It remains to be seen whether the U.S. strike will deter further use of chemical weapons by the Syrian regime. It also remains to be seen whether the strike signals a change in the level of U.S. involvement in Syria. What is clear is that although U.S. and Russian objectives in Syria were not fundamentally incompatible before April 4, any space for a deal over Syria has vanished for the time being, and many more people will die before the prospect of another deal re-emerges, if it ever does.


[1] This group was formerly named Jabhat al-Nusra and was the Al Qaeda affiliate in Syria. In the summer of 2016, it changed its name and allegedly cut ties with Al Qaeda, but remains classified as a terrorist organization by the U.S. and the UN.

[2] The Russian Ministry of Defense website’s Syria page (https://syria.mil.ru/en/index/syria.htm) has numerous examples of this tendency. In direct conversations with U.S. officials, the tendency for Russians to refer to these groups as “terrorists” is even more pronounced.

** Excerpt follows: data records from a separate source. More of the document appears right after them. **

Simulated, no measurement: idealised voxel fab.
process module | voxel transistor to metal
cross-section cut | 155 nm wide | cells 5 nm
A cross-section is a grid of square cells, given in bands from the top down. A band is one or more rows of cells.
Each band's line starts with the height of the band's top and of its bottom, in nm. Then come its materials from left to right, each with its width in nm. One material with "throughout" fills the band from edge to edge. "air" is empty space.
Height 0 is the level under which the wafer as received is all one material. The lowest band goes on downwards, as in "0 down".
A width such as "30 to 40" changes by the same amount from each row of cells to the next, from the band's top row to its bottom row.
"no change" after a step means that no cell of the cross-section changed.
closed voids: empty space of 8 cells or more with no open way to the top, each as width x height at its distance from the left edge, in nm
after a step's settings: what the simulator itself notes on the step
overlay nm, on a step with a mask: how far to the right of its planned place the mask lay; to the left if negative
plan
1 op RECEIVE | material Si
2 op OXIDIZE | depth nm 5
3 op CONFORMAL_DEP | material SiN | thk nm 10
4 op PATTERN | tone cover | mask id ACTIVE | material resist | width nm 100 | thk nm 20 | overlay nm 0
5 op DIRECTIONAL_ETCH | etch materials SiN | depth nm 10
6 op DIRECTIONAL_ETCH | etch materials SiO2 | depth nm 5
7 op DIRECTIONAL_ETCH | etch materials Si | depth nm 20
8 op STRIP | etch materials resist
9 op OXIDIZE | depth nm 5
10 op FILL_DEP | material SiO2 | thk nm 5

[3] Elections in these conditions contain many of the aspects of a “Prisoner’s Dilemma.” In other words, if one ethnic or sectarian group refrains from casting its votes along ethnic or sectarian lines, but the others do not, the group that refrained from ethnic or sectarian voting will be deprived of representation, while its competitor groups will not. The incentive for every group in this type of environment is therefore to vote along ethnic or sectarian lines, which ensures the election of a divided government.